Activity No # 1 : Formation of a triangle
- Objectives
- Understand formation of triangles
- Recognize elements of triangle
- Introduce concepts of exterior angle.
- Pre-requisites
Prior knowledge of point, lines, angles, parallel linesResources needed
- Resources needed
- Digital : Computer, geogebra application, projector.
- Non digital : Worksheet and pencil
- Geogebra files : “1.Introduction to a triangle.ggb”
- How to do
- Use the geogebra file to illustrate.
- How many lines are there? Are the lines meeting?
- Are the two lines parallel? How can you say they are parallel or not?
- How many angles are formed at the point of intersection?
- What is the measure of the total angle at the point of intersection of two lines?
- Of the four angles formed which of the angles are equal? What are they called?
- Do the three intersecting lines enclose a space? How does it look? It is called a triangle.
- What are the points of intersection of these three lines called?

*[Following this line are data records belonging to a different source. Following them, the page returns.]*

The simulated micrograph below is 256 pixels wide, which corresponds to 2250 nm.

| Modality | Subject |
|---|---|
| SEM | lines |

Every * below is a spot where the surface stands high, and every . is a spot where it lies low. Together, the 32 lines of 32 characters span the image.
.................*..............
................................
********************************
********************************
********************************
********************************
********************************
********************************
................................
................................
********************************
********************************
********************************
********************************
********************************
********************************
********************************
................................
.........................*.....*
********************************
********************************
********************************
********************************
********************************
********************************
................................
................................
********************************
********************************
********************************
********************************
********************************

- The line segments forming the triangle are called sides.
- How many angles are formed when three lines intersect with each other?
- How many angles are enclosed by the triangle?
- Evaluation at the end of the activity
- Can there be a closed figure with less than three sides?
- Can the vertices of the triangle be anywhere on a plane?
- What will happen if the three vertices are collinear?